We are also buying [chemical] across direct, we are buying [gell] direct, we have been able to reduce the cost of that substantially. So in any case, we are making some progress on our drilling and completion costs. I think one of the points you remember or my people is when we report an IP, we have quite a bit of back pressure on our wells. We typically reported an IP with nothing larger than a 64 (inaudible) often times its 14 64s and most of the time in Gonzales County you will see around a 2,000 [tonnes] flowing pressure and you will see 3,000 plus in Lavaca County.
So we are holding quite a bit of back pressure on these wells. So we don’t we are not out to try to report the highest IP, it’s our intent to maximize performance of these wells and we feel holding some back pressure on these things for extended pretty time is a right thing to do.
Lavaca County has worked very well for us, it wasn’t exploratory idea when we first got into it because the overall concern you have got in Lavaca County the clay content would increase and clay content and these resource plays, shale do not necessarily go hand-in-hand.
We have not seen any deterioration in results as we got to the east. In fact, our expectations have been, we feel in most cases it has exceeded. We are also starting our [gas] basin program, we drilled a three well program in Gonzales County, fracked those three wells not simultaneously, but one after another, did not see communication, have not seen communication between those wells. So we think going forward, even though we have not drilled a lot of gas based wells to date, you will start seeing us do more of that beginning next year.
We have up to 200 drilling locations remaining on our rigs positions and that is not getting too aggressive as far where we put those locations and how many locations in this basin as well as locations and I will show you something here soon. We have dedicated rigs, we have two H&P rigs in place.
The third rig is a pioneer rig which will start at the end of this month. We also have a dedicated frac crew that is in place at least through July next year. And as I said earlier that we are going from two to three rigs. At the end of this month, all the gas gathering is in place. We have a processing agreement in place. So it is not having to sit back. Often times we have these wells from spud to turn in line in about a months time which is important of course.
So a little bit more detail as far as where acreage is? You can see it is fairly blacky, this cross edged acreage is the new AMI that we have with a major company. We have shot a 3D over our Gonzales County stuff, we will have a 3D shot over Lavaca County probably by the middle of next year.
You can see a number of our results in the right hand table, a lot of these wells have in excess of per 1000 barrels a day equivalent. There has also been some very good results in and around as most notably EOG Magnum Hunter and an important well that shows is this neighbor’s first reserve, NFR well to the east and north. This was a very positive data point and helped de-risk the eastern part of this Lavaca County acreage, which we had the most concern about getting in to this play.
Again a little bit more detail. This shows our pipeline system in blue and orange is our energy transfer pipeline system that have laid to us in all cases. We have connected Lavaca County through our Gonzales County facilities, as it goes in to that energy transfer pipeline. We have more than enough capacity dedicated to us at that plant. So we feel that we have very, very little takeaway concerns going forward.

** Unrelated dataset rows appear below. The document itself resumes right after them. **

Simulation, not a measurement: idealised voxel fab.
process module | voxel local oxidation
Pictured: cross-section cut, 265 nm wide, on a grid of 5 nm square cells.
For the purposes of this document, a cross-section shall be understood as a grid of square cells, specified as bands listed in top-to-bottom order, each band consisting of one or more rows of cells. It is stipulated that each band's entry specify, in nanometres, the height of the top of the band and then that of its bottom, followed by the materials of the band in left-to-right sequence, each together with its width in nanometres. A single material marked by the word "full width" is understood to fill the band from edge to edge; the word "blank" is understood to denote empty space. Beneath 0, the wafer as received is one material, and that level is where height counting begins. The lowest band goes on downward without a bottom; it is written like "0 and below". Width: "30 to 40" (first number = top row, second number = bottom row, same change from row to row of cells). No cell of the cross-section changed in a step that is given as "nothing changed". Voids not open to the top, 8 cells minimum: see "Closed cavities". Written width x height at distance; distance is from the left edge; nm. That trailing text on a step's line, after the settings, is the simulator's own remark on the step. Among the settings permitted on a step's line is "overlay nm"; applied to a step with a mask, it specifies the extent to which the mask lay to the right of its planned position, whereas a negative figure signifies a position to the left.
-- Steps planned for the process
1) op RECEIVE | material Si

So you can see the joint program in Lavaca County to-date shows us the six wells. The Pavlicek is the northernmost well that we’re just finishing up on the completion as we speak. The McCreary well is in next row of wells to the east. The McCreary well really is probably the best well we have drilled to date.
So in any case, we're starting to feel good about what we have on Lavaca County. I would tell you the Effenberger well is based on short term information and limited information. It's probably around a 600,000 barrel kind of well. So it's been a very, very good well but in any case, what we have seen so far in Lavaca County makes us feel good about the bulk of that acreage.
As I said earlier, I wanted to show you the number of locations we had. By track, some of this doesn’t mean a lot too. The shiner is Lavaca County. At this time we only had four wells completing. Now we have five, but you can see the total number of wells per area, you can see the gross acreage, you can see the net acreage and you can see the acreage per location. So we've not gone crazy on with a 145 acreage per well and I am putting a number of locations on our acreage. Do we think we can increase this. We do.
You know realizing that things move around over time as you can continue to drill, but we think we will continue to down space further, a lot of our down spacing is based on anywhere from 60 to 80 acre spacing at least on part of the acreage. We think that based on or some of the non-uniform parts of our acreage that we can unitize with adjacent Jason operators. It also has the same problem. In pick up locations we have now reflected in this table, but in any case again we have a lot of running room.
We think we can continue to add 4000 to 5000 acres per year which will essentially replace the 40 wells that we will drill per year. This shows we've been able to do as far as our Eagle Ford production over the last couple of years. In the first quarter of 11 we were essentially nil, almost 600000 barrels in the second quarter of 2012.
In fact we been able to increase production about 50% from the fourth quarter of 2011 to the second quarter of 2012. And 95% of these volumes are liquids and most of that of course is well crude oil. We sell most of this oil into LLS market to multiple purchasers. For the time being we're tracking this stuff out, it will be our intent to make an attempt to get these things tied into an oil pipeline through locked units. Over the next year or so we feel that, that could add $2 to $3 per barrel by doing it that way. So that will be an emphasis of us going forward, but in any case you can see what we have been able to do in Eagle Ford in a short period of time.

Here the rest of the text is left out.